2Sa 2:16 They each caught his opponent by the head, and thrust his sword in his fellow’s side; so they fell down together-
This is proof for all time that conflict between brethren is only ever a lose-lose situation. 'Falling down together' is the language of Divine judgment (Is. 31:3; Jer. 6:21; 46:12). The conflict between brethren was not blessed by God and was His way of judging them all.

Therefore that place was called Helkath Hazzurim, which is in Gibeon-
"The field of the sharp knives".

2Sa 2:17 The battle was very severe that day: and Abner was beaten, and the men of Israel, before the servants of David-
As noted on :15, Abner's men are described in terms of their loyalty to their tribal grouping; whereas David's soldiers were simply his servants, their loyalty was to him and not to any tribe. They are therefore described as his servants, rather than men of Judah. And this is the effect which personal loyalty to the Lord Jesus should have upon us. All human labels fade beneath that reality. See on :31.

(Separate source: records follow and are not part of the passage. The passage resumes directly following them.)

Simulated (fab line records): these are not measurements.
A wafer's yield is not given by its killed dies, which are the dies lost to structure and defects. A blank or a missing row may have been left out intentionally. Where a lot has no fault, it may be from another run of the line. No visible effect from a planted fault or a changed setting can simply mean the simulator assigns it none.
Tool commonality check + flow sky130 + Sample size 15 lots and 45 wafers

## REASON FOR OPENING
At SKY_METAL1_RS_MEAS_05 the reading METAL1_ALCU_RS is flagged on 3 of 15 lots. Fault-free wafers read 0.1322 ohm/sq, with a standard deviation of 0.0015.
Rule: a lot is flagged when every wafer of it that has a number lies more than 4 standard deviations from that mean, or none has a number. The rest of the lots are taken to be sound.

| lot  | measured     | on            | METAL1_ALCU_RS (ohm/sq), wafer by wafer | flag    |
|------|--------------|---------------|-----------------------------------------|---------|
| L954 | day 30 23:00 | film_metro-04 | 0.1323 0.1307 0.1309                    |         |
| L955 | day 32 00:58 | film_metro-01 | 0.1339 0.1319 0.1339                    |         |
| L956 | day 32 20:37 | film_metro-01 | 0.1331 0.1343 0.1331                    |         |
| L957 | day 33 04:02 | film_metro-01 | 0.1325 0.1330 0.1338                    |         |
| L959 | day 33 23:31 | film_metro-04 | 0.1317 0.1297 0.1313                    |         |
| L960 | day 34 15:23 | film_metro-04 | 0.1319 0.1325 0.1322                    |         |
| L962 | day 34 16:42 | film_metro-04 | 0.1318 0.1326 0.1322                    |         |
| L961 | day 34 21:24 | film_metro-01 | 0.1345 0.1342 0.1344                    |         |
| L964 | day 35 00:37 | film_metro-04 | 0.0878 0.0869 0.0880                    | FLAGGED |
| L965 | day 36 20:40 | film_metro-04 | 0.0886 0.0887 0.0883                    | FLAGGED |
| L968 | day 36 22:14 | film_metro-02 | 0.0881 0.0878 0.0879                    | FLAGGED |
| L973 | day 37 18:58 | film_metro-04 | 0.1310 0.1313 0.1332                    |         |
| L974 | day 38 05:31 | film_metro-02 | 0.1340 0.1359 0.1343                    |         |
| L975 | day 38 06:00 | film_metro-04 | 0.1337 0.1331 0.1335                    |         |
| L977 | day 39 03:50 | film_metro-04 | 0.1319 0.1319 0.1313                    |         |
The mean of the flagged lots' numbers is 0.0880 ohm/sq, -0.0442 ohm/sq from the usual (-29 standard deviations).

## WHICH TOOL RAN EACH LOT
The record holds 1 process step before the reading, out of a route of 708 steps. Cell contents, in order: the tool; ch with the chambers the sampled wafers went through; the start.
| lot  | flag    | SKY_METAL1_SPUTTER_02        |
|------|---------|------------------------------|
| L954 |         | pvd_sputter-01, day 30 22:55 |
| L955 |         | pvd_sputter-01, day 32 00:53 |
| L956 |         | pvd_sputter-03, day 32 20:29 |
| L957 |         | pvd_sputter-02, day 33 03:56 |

2Sa 2:18 The three sons of Zeruiah were there, Joab, Abishai and Asahel: and Asahel was as swift of foot as a wild gazelle-
This family were from Bethlehem (:32), and would have known David well, as it was but a small village. We can imagine Asahel playing with David as a child. They would soon have been aware that David had been anointed in Bethlehem, and were supportive of him for almost a lifetime.

2Sa 2:19 Asahel pursued after Abner; and in going he didn’t turn to the right hand nor to the left from following Abner-
We get the impression that Asahel was enraged and obsessed in slaying Abner.

2Sa 2:20 Then Abner looked behind him and said, Is it you, Asahel? He answered, It is I-
The question was because he didn't want to slay Asahel. As noted on :21, Abner is presented as wanting to minimize bloodshed in that he didn't want to kill Asahel.

2Sa 2:21 Abner said to him, Turn aside to your right hand or to your left, and grab one of the young men, and take his armour. But Asahel would not turn aside from following him-
This was an invitation to a duel, with armour; presumably they were running past young men with armour and not running unobserved by others. But Asahel didn't want a fair fight, he wanted to use his advantage of speed to somehow kill Abner by a blow to his back. Abner comes over as far more ethical in the conflict. He didn't want the bloodshed of civil war and instead suggested a duel to resolve it (:14), and he now does the same to Asahel.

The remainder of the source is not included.